I’m heading out to the NVidia GPU Technology Conference this week. Notice that the title does not state whether it is a Video or HPC conference and as a matter of fact it will cover both. This concept fascinates me. Dual use hardware is how the whole cluster thing got started. One difference back then was the pioneers were told, “You can’t do that.” Good thing for us they did not listen. Today, there are many HPC products designed for the cluster market. The reality is, however, as technology gets more expensive to produce the only way to make a profit is to sell large quantities. Designed dual use is a great solution to this problem. I am not talking about pulling things from other markets as it was done in the early days, but rather, products that are specifically designed for two markets — in this case HPC and Video processing.
NVidia is a great model for this approach. Not that long ago, they added some HPC features to their products and created software tools to help people use these new features. They also made sure their products were screaming fast for the video market as well. I image a possible conversation that went something like this,
You know, if we add a little gizmo here and here the HPC people could use these.
Will it hurt the video performance?
Can we sell more product?
Then do let’s do it.
And thus, the GP-GPU (General Purpose Graphical Processing Unit) was born.
One aspect of “designed dual use” with which designers must grapple is feature balance. If the HPC guys had their way, the GP-GPU would be a full blown data parallel computer on a chip. The market does not justify the cost and thus they need to negotiate chip real estate with the video side of things. In a way, designed dual use HPC will never have all the features users want, but most of what we want is better than none of what we want.
From a market perspective, the balancing act goes a bit deeper. The growth of cluster HPC was due in part to the ability of servers, Ethernet, and MPI to deliver pretty good performance to most people. This is a key point that is often missed. Let’s do a little math. Suppose there are 100 HPC users in the world and each year they spend $1 million dollars buying HPC hardware. Let’s further assume that for a certain period of time the market moves along with a handful of companies competing to sell large and fast big iron (million dollar) systems.

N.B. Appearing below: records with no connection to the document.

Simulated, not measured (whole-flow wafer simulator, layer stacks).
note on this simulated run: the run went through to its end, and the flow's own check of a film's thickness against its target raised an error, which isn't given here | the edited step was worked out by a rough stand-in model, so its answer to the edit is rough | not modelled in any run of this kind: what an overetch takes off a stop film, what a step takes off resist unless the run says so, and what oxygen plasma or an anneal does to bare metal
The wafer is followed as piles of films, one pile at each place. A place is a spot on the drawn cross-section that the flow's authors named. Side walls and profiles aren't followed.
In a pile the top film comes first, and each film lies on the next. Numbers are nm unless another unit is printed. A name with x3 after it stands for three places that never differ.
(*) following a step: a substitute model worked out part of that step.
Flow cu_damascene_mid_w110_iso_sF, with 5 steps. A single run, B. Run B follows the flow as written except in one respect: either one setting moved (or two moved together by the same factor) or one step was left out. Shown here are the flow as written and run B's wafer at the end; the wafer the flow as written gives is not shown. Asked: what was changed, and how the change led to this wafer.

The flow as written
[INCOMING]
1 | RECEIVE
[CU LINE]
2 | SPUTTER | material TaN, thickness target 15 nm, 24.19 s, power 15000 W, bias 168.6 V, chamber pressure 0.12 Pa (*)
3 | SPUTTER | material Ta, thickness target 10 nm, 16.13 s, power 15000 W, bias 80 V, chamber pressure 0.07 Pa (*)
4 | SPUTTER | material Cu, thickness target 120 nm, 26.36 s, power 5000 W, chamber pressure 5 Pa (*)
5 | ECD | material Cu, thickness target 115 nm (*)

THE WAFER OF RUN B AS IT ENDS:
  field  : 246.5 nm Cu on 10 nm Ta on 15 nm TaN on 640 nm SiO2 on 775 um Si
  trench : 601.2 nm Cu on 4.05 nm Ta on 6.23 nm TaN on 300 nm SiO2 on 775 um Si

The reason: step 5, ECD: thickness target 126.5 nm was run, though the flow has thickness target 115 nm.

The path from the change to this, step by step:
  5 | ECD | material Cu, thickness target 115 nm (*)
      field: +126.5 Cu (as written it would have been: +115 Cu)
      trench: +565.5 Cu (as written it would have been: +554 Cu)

Along comes a technology (clusters) that can deliver 80% of the big iron performance for $100,000. Next assume, that 60% of the market is fine taking this reduced performance because it saves money. The traditional HPC ($100 million) market has been reduced to a $40 million market. The term that is is often used in this case is “disruptive technology”. Note that better features or performance did not take away market from the incumbents, it was just the opposite. It was the “good enough crowd” — those that could live without the best.
When I look at the GP-GPU market, I see some similarities. Yes it is not the best for all cases, but it may address a large portion of the market that can live with less features and lower cost. That is, a better price to performance ratio (i.e. dollars per TFLOP).
This trend is why I am watching the GP-GPU thing very carefully. And, like clusters, there is almost no barrier to trying. In the early days, you could cobble together a cluster and see what kind of “ball park” performance you could achieve. With GP-GPU computing, you probably already have a video card that can run CUDA applications. Unlike clusters, however, where MPI programs could be literally recompiled and executed, there is some reprogramming into CUDA required before you can run your codes on NVidia hardware. The good news is you can incrementally add “CUDA-ness” to your program, that is a complete restructuring is not needed. In terms of cost, it is basically your time. And, if it works for your application set, then you may be looking at quite a performance bump.
As I still must pack my suitcase and finish some emails, I’ll end here for today. I’m sure I’ll have some things to report back from the conference next week, so stay tuned. Besides, my sidekick and fellow HPC scrivener Jeffrey Layton will be there. We will be rooting around for all things HPC. And speaking for myself, I promise we will do a “good enough job” and deliver to 60% of the readers. The rest of you, well we will cover that some other time.
Update: Due to some scheduling issues, this installment did not get posted until after I returned from the GPU Technology Conference. As I mentioned, I wrote it just before I jumped on the airplane heading to the conference. I think the announcements and the event attendance support my point. As a matter of fact, I was genuinely surprised and delighted to hear the features of the next generation Fermi GPU. Here are some of the key points; support for ECC memory, 512 cores, 8x double precision performance increase, concurrent (CUDA) kernels, support for C++, and more. In terms of HPC, these could be game changing features. I’ll have more next week. For now, here is your homework, grab the Fermi White Paper and study the new features so next week when I jump into my HPC is at a cross-roads rant you will be ready.